One of the ways we can reason erroneously is when we generalize from a sample that is either too small, or unrepresentative of the whole, or both.
These fallacies are pretty self-explanatory:
*Small sample = To base a general conclusion on a sample that is too small relative to the population as a whole.
*Unrepresentative sample = To base a general conclusion on a sample that is unrepresentative of the population as a whole.
You’d be committing the small sample fallacy, for instance, if you concluded that Delaware is unusually rainy because the only two times you drove through the state it was raining.
Indeed, this points to perhaps the main source of the small sample fallacy, which is that we have a natural tendency to overrate the importance of things we experience personally.
I know in a sense this flies in the face of a piece of common wisdom, namely that we learn and grow through personal experience, that it’s important to get out and see and experience things for ourselves rather than rely on what we’re told via books, classrooms, the Internet, etc.
It’s certainly not that I disagree that it’s valuable to directly experience as much as you can of the world. But it’s important also to be aware how it can lead one astray in drawing conclusions about that world.
Let’s say you’ve owned two cars manufactured by Nissan in your life, and they were both lemons. Unreliable, constantly breaking down, always having to spend money on them, etc. Real headaches.
If you’re like most people, this is going to give you a very negative impression of Nissan cars, to where you almost certainly won’t buy another one. (Indeed, having even one lemon like that, let alone two, would cause most folks to swear off buying another.)
But think about what a trivial, miniscule amount of evidence you’d be basing your decision on. You’re familiar with two of the millions of cars Nissan has manufactured, and you’re treating that as if it’s significant evidence of the performance of the next one you would buy.

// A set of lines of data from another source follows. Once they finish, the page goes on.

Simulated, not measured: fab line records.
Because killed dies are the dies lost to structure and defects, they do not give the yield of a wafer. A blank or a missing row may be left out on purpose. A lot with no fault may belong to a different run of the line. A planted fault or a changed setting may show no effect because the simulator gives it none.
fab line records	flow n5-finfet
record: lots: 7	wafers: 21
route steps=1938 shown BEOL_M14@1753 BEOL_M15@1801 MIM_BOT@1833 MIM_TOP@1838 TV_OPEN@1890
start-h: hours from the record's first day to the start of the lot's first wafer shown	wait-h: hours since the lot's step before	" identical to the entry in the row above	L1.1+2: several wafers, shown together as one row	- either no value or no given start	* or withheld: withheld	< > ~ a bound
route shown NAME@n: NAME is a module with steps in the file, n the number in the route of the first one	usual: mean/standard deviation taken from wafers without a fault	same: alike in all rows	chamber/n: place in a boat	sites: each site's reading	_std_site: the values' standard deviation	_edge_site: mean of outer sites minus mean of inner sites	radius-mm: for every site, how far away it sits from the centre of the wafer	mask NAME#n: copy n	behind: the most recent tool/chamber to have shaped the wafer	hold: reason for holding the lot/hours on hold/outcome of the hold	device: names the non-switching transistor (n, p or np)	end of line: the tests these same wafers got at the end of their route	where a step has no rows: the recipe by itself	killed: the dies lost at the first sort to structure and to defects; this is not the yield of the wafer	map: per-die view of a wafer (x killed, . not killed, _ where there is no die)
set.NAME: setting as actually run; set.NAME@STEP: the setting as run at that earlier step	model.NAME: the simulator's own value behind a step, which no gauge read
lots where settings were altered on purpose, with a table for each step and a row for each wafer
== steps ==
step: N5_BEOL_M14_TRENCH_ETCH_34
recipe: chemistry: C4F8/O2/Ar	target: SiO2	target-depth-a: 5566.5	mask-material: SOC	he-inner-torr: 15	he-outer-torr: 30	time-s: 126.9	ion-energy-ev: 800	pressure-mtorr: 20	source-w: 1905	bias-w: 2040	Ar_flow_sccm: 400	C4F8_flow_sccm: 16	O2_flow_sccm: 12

In the grand scheme of things, your measly two cars count no more and no less than two Nissans owned by your family, two owned by people you barely know, or two owned by complete strangers in Timbuktu. Yet the closer the experiences are to you, likely the more weight you give them, because the experiences are more vivid, easier to call to mind. So the performance of the two cars you owned makes the strongest impression on you, followed by those you’re nearly as familiar with because they were owned by your family, followed by those you have only minimal connection with because they were owned by casual acquaintances, followed by those owned by the good people in Timbuktu.
But compare your two personal experiences with, say, someone who read a study in a reputable consumer magazine that examined a large number of cars, obtained a huge number of service records for this and other makes, etc., and concluded that Nissan is an unusually reliable vehicle.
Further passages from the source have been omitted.